Overview of repurchase exercise
Olam Group Limited (Olam) has announced a market repurchase of its 5.375% subordinated perpetuals, shortly before the first call date on 18 July 2026. Olam will repurchase the perpetuals at 101% of principal, plus accrued distributions. The repurchase period is 9 July 2026 to 13 July 2026, and the settlement is expected on 15 July 2026.
Separately, Olam stated its intention to redeem any remaining outstanding perpetual on 18 January 2027 at 100% of principal. It will make the necessary notice of redemption at an appropriate time in accordance with the perpetual’s underlying terms.
(This indicates that these Olam perpetuals will technically miss their first call date on 18 July 2026, likely as the required 30-day notice period was not met.)
What bondholders can potentially receive
Calculation assumptions
- We assume bondholders hold 1 full lot of bonds ($250k principal).
- Accrued interest is calculated based on the Act/365 convention as stated in these perpetuals’ original pricing supplement. For example, interest accrues for 181 days between 18 Jan 2026 – 18 Jul 2026 (Option 1), 184 days between 18 Jul 2026 – 18 Jan 2027 (Option 1), and 178 days between 18 Jan 2026 – 15 Jul 2026 (Option 2).

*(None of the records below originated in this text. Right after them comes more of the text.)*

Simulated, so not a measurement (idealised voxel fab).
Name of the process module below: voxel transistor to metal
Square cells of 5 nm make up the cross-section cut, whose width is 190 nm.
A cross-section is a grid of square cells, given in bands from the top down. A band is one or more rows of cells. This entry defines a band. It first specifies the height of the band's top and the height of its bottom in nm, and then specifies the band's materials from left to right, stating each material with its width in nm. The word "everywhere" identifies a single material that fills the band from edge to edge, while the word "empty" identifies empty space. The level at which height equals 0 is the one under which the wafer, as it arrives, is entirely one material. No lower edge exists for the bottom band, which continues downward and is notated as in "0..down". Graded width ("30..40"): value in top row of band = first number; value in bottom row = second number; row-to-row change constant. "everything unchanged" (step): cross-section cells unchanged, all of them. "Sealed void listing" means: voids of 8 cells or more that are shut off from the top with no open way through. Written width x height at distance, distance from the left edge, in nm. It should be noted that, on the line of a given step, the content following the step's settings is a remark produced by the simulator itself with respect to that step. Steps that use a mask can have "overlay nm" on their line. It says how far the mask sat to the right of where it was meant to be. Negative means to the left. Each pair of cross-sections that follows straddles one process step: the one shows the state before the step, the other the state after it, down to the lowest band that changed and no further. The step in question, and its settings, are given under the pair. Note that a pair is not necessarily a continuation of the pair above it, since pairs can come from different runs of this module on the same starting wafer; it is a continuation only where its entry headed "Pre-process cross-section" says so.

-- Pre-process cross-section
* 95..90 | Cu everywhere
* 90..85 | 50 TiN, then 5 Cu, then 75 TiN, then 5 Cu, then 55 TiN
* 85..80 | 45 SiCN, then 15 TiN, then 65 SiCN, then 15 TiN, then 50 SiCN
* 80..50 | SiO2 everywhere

- The indicative new coupon (after 18 July) is assumed to be around 9.02%. This is based on the reset rate of 5y SOR + 4.807% + 2% step-up. However, 5y SOR is already discontinued, and the practical market conversion would be to change 5y SOR into 5y SORA-OIS + 0.3112%. Using an indicative 5y SORA-OIS of 1.90% (the 1-week average from 2 July to 8 July), our final calculation is 1.90% + 0.3112% + 4.807% + 2% = 9.02%.
Option 1: Bondholders hold onto their bonds, and it is called in Jan 2027
In this case, bondholders would receive total cashflows of around $268,028 (Table 1). This includes:
- 18 Jul 2026: Distribution at the old 5.375% coupon
- 18 Jan 2027: Distribution at the indicative new coupon (~9.02%)
- 18 Jan 2027: Principal repayment (100% of principal)
Table 1: Indicative cashflows if bondholders hold their bonds until Jan 2027 call
| Date of Receiving Cashflow | Type of Cashflow | Rate | Amount |
| 18-Jul-26 | Interest | 5.375% coupon | $6,664 |
| 18-Jan-27 | Interest | ~9.02% coupon | $11,364 |
| 18-Jan-27 | Principal | 100% of principal | $250,000 |
| - | Principal + Interest | Total | $268,028 |
| Source: Bloomberg, Olam, iFAST compilations, iFAST estimates. Data as of 09 Jul 2026. | |||
Option 2: Bondholders sell their bonds in the market to Olam
In this case, bondholders would receive total cashflows of around $259,053 (Table 2). This includes:
- 15 Jul 2026: Accrued interest at the old 5.375% coupon
- 15 Jul 2026: Principal repayment (101% of principal)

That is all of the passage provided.